About three months afterwards an officer of the 79th was out snipe shooting, near to the scene of poor Hill’s misfortune. A countryman entered into conversation with the officer, watched his opportunity, knocked him over, and was off with the gun. Two of the 3d light dragoons on dispatch duty, from Rathkeale for Limerick, saw it; one of them leaped wall after wall, and apprehended the culprit. A special commission was at the time sitting in Limerick, by which he was tried next day, and hanged a day or two after. On the scafold he confessed that it was he who had knocked over the Highlander (Hill), and told the priest where the gun was hid. When it was recovered it was found cut down to make it a "handy gun." It was given over to Hill.

Lieutenant-Colonel Wheatley, who was with the 42d at this time, was himself an ear-witness to the following :—About ten minutes after he and his comrade reached their billets at Rathkeale, the man of the house came in from his work, evidently not aware of the soldiers’ presence. From the kitchen and stable, one apartment, there was overheard the following catechism between the father and a child about four years old :—" Well Dan, have you been a good boy all day ?" "Yes, father." "Come to my knee, Dan ; now tell me, what will you do to the peeler, Dan ?" "I’ll shoot him, father, I will" "You’ll shoot him, will you ?" "Yes, father, when I’m big like brother Phill." "Ah, you’re a fine fellow, Dan; there’s a penny for you to buy bread." Comment is unnecessary.

In September 1823 the 42d, along with the other regiments in the Munster district, was taught the "Torrance" system of drill, which this year superseded the cumbrous old "Dundas." This system effected an entire change in the drill, particularly in the field movements and the platoon exercise. Before this the wheeling or counter-marching of a column was unknown. He was a rash commanding officer who attempted an echelon movement in quick time, and it was not to be presumed upon before a general officer. The marching past in slow time was such a curiosity, that it is worthy of record. At every angle, the command "Halt, left wheel, halt, dress, march," was given, and such work it was again to step off in time with the preceding company; about one in twenty could do it. Altogether, a drill book of "Dundas’s 18 manoeuvres" would be a curious study for the present day; and that corps was to be admired whose Colonel could put them through "the 18 manoeuvres." At present the whole could be done in 20 minutes, and as to skirmishing it was almost unknown, except in rifle and light infantry corps.

Long marches were common in those days. The following account of a long march while in Ireland, illustrates well the sad want of system at this time in connection with the army, and the little attention paid to the men’s welfare.

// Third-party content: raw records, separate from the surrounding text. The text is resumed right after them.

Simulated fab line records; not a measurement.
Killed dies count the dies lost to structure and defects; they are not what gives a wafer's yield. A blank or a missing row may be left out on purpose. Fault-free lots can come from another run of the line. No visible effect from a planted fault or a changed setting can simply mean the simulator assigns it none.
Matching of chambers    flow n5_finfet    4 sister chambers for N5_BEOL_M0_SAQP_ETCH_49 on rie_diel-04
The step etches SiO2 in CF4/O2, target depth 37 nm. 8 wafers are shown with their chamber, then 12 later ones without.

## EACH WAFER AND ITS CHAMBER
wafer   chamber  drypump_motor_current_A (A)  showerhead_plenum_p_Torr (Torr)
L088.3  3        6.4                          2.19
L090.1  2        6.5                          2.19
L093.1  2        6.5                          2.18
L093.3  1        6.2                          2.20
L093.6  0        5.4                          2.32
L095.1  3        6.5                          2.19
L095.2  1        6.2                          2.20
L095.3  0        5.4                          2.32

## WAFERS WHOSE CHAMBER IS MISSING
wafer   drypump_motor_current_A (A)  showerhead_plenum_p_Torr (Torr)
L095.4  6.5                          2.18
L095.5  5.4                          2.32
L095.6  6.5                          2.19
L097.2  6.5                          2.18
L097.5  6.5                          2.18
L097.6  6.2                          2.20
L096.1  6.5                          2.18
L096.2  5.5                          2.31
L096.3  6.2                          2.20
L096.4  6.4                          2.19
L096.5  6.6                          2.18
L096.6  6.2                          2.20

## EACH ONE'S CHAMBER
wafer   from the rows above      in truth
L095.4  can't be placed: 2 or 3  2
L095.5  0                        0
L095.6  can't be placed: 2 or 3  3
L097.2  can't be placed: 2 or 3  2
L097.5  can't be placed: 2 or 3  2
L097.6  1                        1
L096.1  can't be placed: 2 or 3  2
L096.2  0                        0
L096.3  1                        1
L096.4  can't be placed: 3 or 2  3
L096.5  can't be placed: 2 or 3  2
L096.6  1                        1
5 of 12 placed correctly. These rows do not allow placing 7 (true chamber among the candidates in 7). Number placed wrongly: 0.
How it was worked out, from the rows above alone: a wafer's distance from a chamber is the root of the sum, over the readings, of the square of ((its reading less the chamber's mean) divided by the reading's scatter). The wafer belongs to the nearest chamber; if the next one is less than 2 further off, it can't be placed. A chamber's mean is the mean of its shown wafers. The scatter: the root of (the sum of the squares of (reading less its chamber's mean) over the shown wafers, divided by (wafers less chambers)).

In the month of May 1819, the regiment was ordered from Dundalk to Dublin. The detachment (of one subaltern and twenty men) at Cootehill, in County Cavan, was ordered, when relieved, to march to Ardee, and thence to Drogheda, to join a division under a field officer for Dublin. The relieving party of the 3d Buffs did not arrive until after mid-day on the 21st of May, when the detachment of the 42d marched by Shercock under the belief that they would halt at Kingscourt for the night, 18 miles from Cootehill. But, alas! they marched on amidst pelting rain, and reached Ardee between 11 and 12 o’clock at night, 13 miles from Kingscourt, with the pipe-clay so thoroughly washed from their belts (cross in those days), that they were quite brown. The question will naturally arise, why did they not stop at Kingscourt ? even that distance being a long day’s march. There was a reason. The end of the month was the 24th day at this time, and from some neglect or mistake the officer was short of money to keep the men all night at Kingscourt. But 42d soldiers made no complaints, on any occasion, in those days. With the consolatory saying, "what we march to-day we will not have to march to-morrow," the march was, with few exceptions, made cheerfully, although every man carried his full kit.

At this period there was a lamentable want of organisation and good management in many particulars. For instance, there was a garrison field day every Thursday (in Dublin 1819—20), and the guards who went on at ten o’clock the previous day had nothing sent to them in the way of food from the scanty dinner of Wednesday, till they reached their barracks about seven or eight the following evening.

Pay-sergeants were always consulted in all matters of interior economy, whether it regarded the supply of necessaries or improvements in messing, and they looked upon it as an innovation on their rights to propose any plan for the good of the soldiers, by which the smallest portion of the pay would have been diverted from passing through their (the pay sergeants’) hands; and thus a great portion of the men were always in debt. A baneful system it was, when men were allowed to be in debt to the sergeant to the extent of several pounds.

During the time the regiment was quartered in Dublin in 1819, a breakfast mess was established, much to the benefit of the soldier, who until this time had pleased himself regarding that meal. Bread and water satisfied some, while others indulged themselves according to their taste or ability to procure what was agreeable to them.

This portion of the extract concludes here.